Sun Java System Application Server Enterprise Edition 8.1 2005Q2 Deployment Planning Guide

Planning for Availability

This section contains the following topics:

Rightsizing Availability

To plan availability of systems and applications, assess the availability needs of the user groups that access different applications. For example, external fee-paying users and business partners often have higher quality of service (QoS) expectations than internal users. Thus, it may be more acceptable to internal users for an application feature, application, or server to be unavailable than it would be for paying external customers.

The following figure illustrates the increasing cost and complexity of mitigating against decreasingly probable events. At one end of the continuum, a simple load-balanced cluster can tolerate localized application, middleware, and hardware failures. At the other end of the scale, geographically distinct clusters can mitigate against major catastrophes affecting the entire data center.

Figure 2–3 Availability versus Cost and Complexity

To realize a good return on investment, it often makes sense identify availability requirements of features within an application. For example, it may not be acceptable for an insurance quotation system to be unavailable (potentially turning away new business), but brief unavailability of the account management function (where existing customers can view their current coverage) is unlikely to turn away existing customers.

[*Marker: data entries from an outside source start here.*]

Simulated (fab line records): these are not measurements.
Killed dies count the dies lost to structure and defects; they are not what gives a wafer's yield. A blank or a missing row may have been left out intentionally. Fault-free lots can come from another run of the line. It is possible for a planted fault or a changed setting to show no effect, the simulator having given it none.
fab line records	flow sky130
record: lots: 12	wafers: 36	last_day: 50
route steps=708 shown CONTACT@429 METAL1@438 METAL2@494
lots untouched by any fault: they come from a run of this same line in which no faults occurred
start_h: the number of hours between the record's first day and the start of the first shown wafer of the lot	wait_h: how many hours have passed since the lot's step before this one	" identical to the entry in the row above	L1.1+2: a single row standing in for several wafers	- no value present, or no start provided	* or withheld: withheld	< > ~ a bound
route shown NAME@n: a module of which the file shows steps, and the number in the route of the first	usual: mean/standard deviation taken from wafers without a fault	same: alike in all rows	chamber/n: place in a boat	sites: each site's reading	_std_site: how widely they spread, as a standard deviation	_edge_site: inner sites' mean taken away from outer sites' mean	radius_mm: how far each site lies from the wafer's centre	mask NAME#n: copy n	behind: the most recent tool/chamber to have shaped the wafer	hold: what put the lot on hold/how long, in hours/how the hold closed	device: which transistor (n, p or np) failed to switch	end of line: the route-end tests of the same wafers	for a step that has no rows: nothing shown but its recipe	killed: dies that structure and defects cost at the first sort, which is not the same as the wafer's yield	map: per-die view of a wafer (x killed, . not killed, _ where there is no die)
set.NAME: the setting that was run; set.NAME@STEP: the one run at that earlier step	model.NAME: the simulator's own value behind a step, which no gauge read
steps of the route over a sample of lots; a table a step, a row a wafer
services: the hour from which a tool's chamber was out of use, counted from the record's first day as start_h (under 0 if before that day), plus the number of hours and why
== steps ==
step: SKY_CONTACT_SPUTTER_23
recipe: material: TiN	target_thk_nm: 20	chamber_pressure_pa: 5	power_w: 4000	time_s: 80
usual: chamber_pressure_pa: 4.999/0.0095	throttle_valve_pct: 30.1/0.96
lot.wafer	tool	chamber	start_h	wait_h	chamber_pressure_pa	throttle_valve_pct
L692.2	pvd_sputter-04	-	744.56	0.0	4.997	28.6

Using Clusters to Improve Availability

At the most basic level, a cluster is a group of application server instances—often hosted on multiple physical servers—that appear to clients as a single instance. This provides horizontal scalability as well as higher availability than a single instance on a single machine. This basic level of clustering works in conjunction with the Application Server’s HTTP load balancer plug-in, which accepts HTTP and HTTPS requests and forwards them to one of the application server instances in the cluster. The ORB and integrated JMS brokers also perform load balancing to application server clusters. If an instance fails, become unavailable (due to network faults), or becomes unresponsive, requests are redirected only to existing, available machines. The load balancer can also recognize when an failed instance has recovered and redistribute load accordingly.

The HTTP load balancer also provides a health checker program that can monitor servers and specific URLs to determine whether they are available. You must carefully manage the overhead of health checking so that it does not become a large processing burden itself.

For stateless applications or applications that only involve low-value, simple user transactions, a simple load balanced cluster is often all that is required. For stateful, mission-critical applications, consider using HADB for session persistence. For an overview of HADB, see High-Availability Database in Chapter 1, Product Concepts Application Server Administration Guide.

To perform online upgrades of applications, it is best to group the application server instances into multiple clusters. The Application Server has the ability to quiesce both applications and instances. Quiescence is the ability to take an instance (or group of instances) or a specific application offline in a controlled manner without impacting the users currently being served by the instance or application. As one instance is quiesced, new users are served by the upgraded application on another instance. This type of application upgrade is called a rolling upgrade. For more information on upgrading live applications, see Upgrading Applications Without Loss of Availability in Sun Java System Application Server Enterprise Edition 8.1 2005Q2 High Availability Administration Guide.

Adding Redundancy to the System

One way to achieve high availability is to add hardware and software redundancy to the system. When one unit fails, the redundant unit takes over. This is also referred to as fault tolerance. In general, to maximize high availability, determine and remove every possible point of failure in the system.

Identifying Failure Classes

The level of redundancy is determined by the failure classes (types of failure) that the system needs to tolerate. Some examples of failure classes are:

System process
Machine
Power supply
Disk
Network failures
Building fires or other preventable disasters
Unpredictable natural catastrophes

Duplicated system processes tolerate single system process failures, as well as single machine failures. Attaching the duplicated mirrored (paired) machines to different power supplies tolerates single power failures. By keeping the mirrored machines in separate buildings, a single-building fire can be tolerated. By keeping them in separate geographical locations, natural catastrophes like earthquakes can be tolerated.

Using HADB Redundancy Units to Improve Availability

To improve availability, HADB nodes are always used in Data Redundancy Units (DRUs) as explained in Establishing Performance Goals.

Using HADB Spare Nodes to Improve Fault Tolerance

Using spare nodes improves fault tolerance. Although spare nodes are not mandatory, they provide maximum availability.

Planning Failover Capacity

Failover capacity planning implies deciding how many additional servers and processes you need to add to the Application Server deployment so that in the event of a server or process failure, the system can seamlessly recover data and continue processing. If your system gets overloaded, a process or server failure might result, causing response time degradation or even total loss of service. Preparing for such an occurrence is critical to successful deployment.

To maintain capacity, especially at peak loads, add spare machines running Application Server instances to the existing deployment.

For example, consider a system with two machines running one Application Server instance each. Together, these machines handle a peak load of 300 requests per second. If one of these machines becomes unavailable, the system will be able to handle only 150 requests, assuming an even load distribution between the machines. Therefore, half the requests during peak load will not be served.